Five forgotten filmmakers

In the wake of last week’s Wolfgang Suschitzky celebration, consider five ‘forgotten men’ sharing his centenary. All born in 1912, unlike Wolf they’re long since gone, but were once familiar film industry faces. Their careers attest to short-form documentary and industrial films as the very bedrock of mid-century British cinema.

Patrick Russell

Room at the top: Countryman Films' The Conquest of Everest (1953)

Room at the top: Countryman Films' The Conquest of Everest (1953)

Terry Bishop made several wartime documentaries in the Merton Park based film units that later coalesced into the Film Producers Guild (FPG), a huge force in postwar sponsored filmmaking. He’s best-known for directing the Crown Film Unit’s absorbing but uncomfortable Oscar-winning ‘story-documentary’ Daybreak in Udi (1949). Bishop having been, I believe, a leftist union activist (producer Max Anderson certainly was), Udi’s interpretation of colonialism hits several unintentionally disturbing notes. His 1947 film A Power in the Land, one of surprisingly few union-sponsored films, makes happier viewing. Bishop’s credit later pops up, among other places, on occasional features (directing second unit on The Titfield Thunderbolt) and loads of TV (helming episodes of The Adventures of Robin Hood, Danger Man and more).

Maxwell Munden was lengthily associated with the FPG and its wartime predecessors. The Horizon Film Unit’s Munden-directed, co-operative moment sponsored Song of the People (1945) stands out: a weird but wonderful left-wing musical pageant of British history! Later, Munden headed the low-rent FPG company Film Workshop, turning out such works as Gas Council cine-magazine Mr Therm’s Review (1955-56). And by the mid-1960s, Maxwell Munden Productions was busily helping fill TV schedules by producing fishing show Anglers’ Corner…

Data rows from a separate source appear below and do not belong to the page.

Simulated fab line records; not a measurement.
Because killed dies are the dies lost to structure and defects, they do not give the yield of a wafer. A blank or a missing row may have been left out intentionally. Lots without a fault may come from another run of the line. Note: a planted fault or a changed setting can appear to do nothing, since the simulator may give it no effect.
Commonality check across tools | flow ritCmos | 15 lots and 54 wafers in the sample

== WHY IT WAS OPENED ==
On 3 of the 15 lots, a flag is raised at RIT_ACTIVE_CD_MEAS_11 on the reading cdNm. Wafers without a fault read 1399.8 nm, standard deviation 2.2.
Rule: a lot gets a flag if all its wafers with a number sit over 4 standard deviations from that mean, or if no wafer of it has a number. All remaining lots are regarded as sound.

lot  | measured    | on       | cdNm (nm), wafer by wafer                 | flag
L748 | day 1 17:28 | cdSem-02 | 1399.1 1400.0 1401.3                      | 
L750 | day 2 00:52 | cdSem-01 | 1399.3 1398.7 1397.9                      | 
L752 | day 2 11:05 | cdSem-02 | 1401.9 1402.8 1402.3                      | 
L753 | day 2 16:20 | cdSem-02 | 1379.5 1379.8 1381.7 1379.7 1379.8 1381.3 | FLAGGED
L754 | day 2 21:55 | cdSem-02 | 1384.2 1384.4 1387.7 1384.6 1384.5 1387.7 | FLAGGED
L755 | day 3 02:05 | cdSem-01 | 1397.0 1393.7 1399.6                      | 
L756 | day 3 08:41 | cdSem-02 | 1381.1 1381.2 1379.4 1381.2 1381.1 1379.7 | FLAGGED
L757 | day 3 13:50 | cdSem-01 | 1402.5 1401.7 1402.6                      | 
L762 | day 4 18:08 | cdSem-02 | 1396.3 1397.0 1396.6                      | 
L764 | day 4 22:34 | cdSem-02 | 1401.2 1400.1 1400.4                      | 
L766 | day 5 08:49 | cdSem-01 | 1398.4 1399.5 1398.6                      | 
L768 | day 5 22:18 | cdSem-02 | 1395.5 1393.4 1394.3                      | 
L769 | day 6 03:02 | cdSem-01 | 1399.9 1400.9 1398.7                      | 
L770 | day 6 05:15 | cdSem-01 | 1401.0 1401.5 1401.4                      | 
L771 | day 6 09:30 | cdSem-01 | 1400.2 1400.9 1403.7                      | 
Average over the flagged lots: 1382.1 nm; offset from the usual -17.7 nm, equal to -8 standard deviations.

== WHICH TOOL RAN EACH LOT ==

Humphrey Swingler came from a wealthy, unconventional family including better-known brothers Stephen and Randall, politician and poet respectively. His longest association, as director then producer and company head, was with Greenpark Productions. Much the poshest of the FPG units, Greenpark epitomised the lustrous, lyrical sponsored short. To pick one currently available title, the Swingler-directed Nines Was Standing (1950) was the sole collaboration between Greenpark and the National Coal Board (NCB), much the feyest film in the latter’s gritty catalogue and in its modest way rather lovely. Swingler’s later credits testify at length to the growing ascendance of oil over coal, as energy source and as documentary sponsor. Many of BP’s most important films, from the classroom series Oil Review, via Mikhali (1960), to the momentous The Shadow of Progress (1970) have producer Swingler’s name on them.

Bright sparks: Humphrey Swingler's Nines Was Standing (1950)

Bright sparks: Humphrey Swingler's Nines Was Standing (1950)

The bulk of Grahame Tharp’s known credits are spread between Shell, the NCB and Countryman Films. In the late 1930s and early 40s Tharp made several of the technical films in which the Shell Film Unit specialised. Freelancing post-war, he directed at least ten Mining Review stories. Countryman was a speculative 1950s venture. Co-founded by Tharp with two short-film greats, Leon Clore and John Taylor, much their most famous joint production was feature-length: The Conquest of Everest (1953). Countryman’s bread and butter was A Journal of the Outdoors. Partly inspired, no doubt, by the much-missed pre-war natural history series Secrets of Nature and Secrets of Life, it eventually petered out thanks to UK cinema circuits’ resistance to supporting home-grown short films, and the availability of glossier American equivalents (like Disney’s wildlife films),

John Shearman was an active young member of the wartime documentary movement while working at the RAF’s film unit. Post-war, he enjoyed long stays in two key organisations. At omnipresent production consultancy Film Centre, he was a significant behind-scenes influence on the advance of oil filmmaking, particularly Shell’s. On the home front, he became trusted right-hand man to British Transport Films supremo Edgar Anstey. Shearman’s many productions included the sequence of films documenting the 1960s construction of London Underground’s Victoria Line. 

All five deserve more than such painfully brief introductions: I hope to return to them in due course. But they also beg a question: who are their heirs? Factual television certainly owes them something, but corporate filmmaking owes them at least as much, and tells us as much: about film, economics and society. In a series of upcoming articles I’ll be pondering the ‘industrial film’ – or should that be the ‘post-industrial’ film – of today. As we’ll see, the more things change the more they stay the same – and vice versa.